This was the kind of party which the Crown Princess thoroughly enjoyed, though even then her shyness always struck those who met her for the first time. On this occasion she opened her conversation with George Eliot by saying, “You know my sister Louise?”—and George Eliot’s comment is “just as any other slightly embarrassed mortal might have done.”

On December 14, the anniversary of the Prince Consort’s death, the Crown Princess suffered another, and a hardly less terrible bereavement.

Her beloved sister, Princess Alice, Grand Duchess of Hesse, after losing one child from diphtheria and devotedly nursing her husband and her other children, herself fell a victim to the malady, the treatment of which was not then so well understood as it is now. The sisters had been fondly attached to one another from childhood, and after Princess Alice’s marriage the tie was drawn even closer. They had been inseparable during the Franco-Prussian War, and for many years the happiest days spent each year by the Crown Princess were those when she was able to pay a flying visit to the Grand Duchess, or when the Grand Duchess was able to spend a few days at Berlin or Potsdam.

But there was yet another and an even more bitter sorrow in store for the Crown Princess. In March, 1879, her third son, Prince Waldemar, died in his eleventh year. He was a clever, affectionate, merry-hearted boy, and would have been his mother’s favourite child, if she had allowed herself to make differences between her children. Like the Princess herself, he had been intellectually far in advance of his years, and he had had as tutor a distinguished professor, Herr Delbrück, who succeeded Treitschke in the Chair of History at the Berlin University, and afterwards played a considerable part in German thought and even in German politics.

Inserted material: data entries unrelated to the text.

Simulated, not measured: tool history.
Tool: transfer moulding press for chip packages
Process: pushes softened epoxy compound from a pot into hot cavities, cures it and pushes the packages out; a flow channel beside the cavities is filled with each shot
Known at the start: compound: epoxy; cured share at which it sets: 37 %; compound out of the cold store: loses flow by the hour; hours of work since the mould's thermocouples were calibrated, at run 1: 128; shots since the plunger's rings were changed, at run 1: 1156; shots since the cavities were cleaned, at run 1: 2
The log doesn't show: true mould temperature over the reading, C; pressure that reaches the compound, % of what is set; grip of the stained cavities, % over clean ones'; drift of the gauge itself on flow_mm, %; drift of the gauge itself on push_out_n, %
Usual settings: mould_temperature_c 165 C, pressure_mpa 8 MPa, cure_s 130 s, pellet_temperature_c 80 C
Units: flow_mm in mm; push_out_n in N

It is shocking to have to record an example of the prejudice which was even then still felt in certain circles in Germany against the bereaved Crown Princess. A minister of the sect who called themselves the Orthodox Protestants, when he heard of the death of the young Prince, observed that he hoped it was a trial sent by God to humiliate her hard heart. This monstrous utterance must have found its way into print, or to the ears of some singularly ill-advised human being, for the Princess came to know of it, and in her then state of anguish it gave her more pain than perhaps even the minister himself would have wished to inflict.

It was natural that the mother’s heart should at this moment turn with keen anxiety to her son, Prince Henry, who was then serving abroad in a German warship. She imagined him in the midst of all sorts of perils, and she begged the Emperor to allow him to return home at once. But the Sovereign, though expressing kindly sympathy, was obliged, in view of the rigid rules of the service, to refuse her petition, and the Princess had to bear as best she could this addition to her burden.

At this time the Crown Princess’s relations with Bismarck had undergone some improvement. On February 23, 1879, Bismarck gave to Busch a most unflattering picture of the old Emperor, but he described the Crown Princess as unaffected and sincere, like her husband, “which her mother-in-law is not.” He observed that it was only family considerations (the Coburger and the Augustenburger more than the uncle in Hanover) that made the Crown Princess troublesome, formerly more so than at present. “But she is honourable and has no pretensions.”

It was thought that the Crown Princess was sadly in need of mental change and refreshment after the two terrible blows which had deprived her of her child and of her sister. She, therefore, went to stay in Rome incognito during the April of 1880, being only attended by a lady-in-waiting and her “chambellan.” To those of her English friends whom she happened to meet she spoke constantly of her dead son, saying that he had been the most promising of her children, and that she felt as if she could never be resigned to her loss. In answer to a kindly suggestion that she had so many duties to perform that she would soon be taken out of herself, she said: “Ah, yes, there is much to do and one cannot sit down with one’s sorrow, but the mother who has lost her child carries a heavy heart all her life.”

During her stay in Rome, the Princess spent almost the whole of each day in the picture galleries, and in the evening she generally dined with some of her English friends and members of the diplomatic corps. As was always her wont, she managed to see all the more interesting strangers who were just then in Rome, many being asked to meet her at the British Embassy. One night, when Lady Paget asked her whom she would like to meet, she answered instantly: “Cardinal Howard and Mr. Story” (the American sculptor). The Princess, however, could not stay as long in Rome as she would have liked, for she had to hurry back to be present at the Emperor’s golden wedding festivities.

Fortunately for the Crown Princess, there came other thoughts to distract her from her grief. She welcomed her first grandchild, the Hereditary Princess of Saxe-Meiningen giving birth to a daughter, and in April, 1880, her eldest son Prince William was betrothed to Princess Victoria of the House of Schleswig-Holstein-Augustenburg, an alliance entirely approved by his parents. The Crown Prince, in a letter to Prince Charles of Roumania, said that it was really a love-match, and that the young Princess possessed remarkable gifts of heart, mind, and character, as well as a certain gracious dignity. It was also felt that the marriage would be a sort of compensation to the Augustenburg family for the loss of the Elbe Duchies.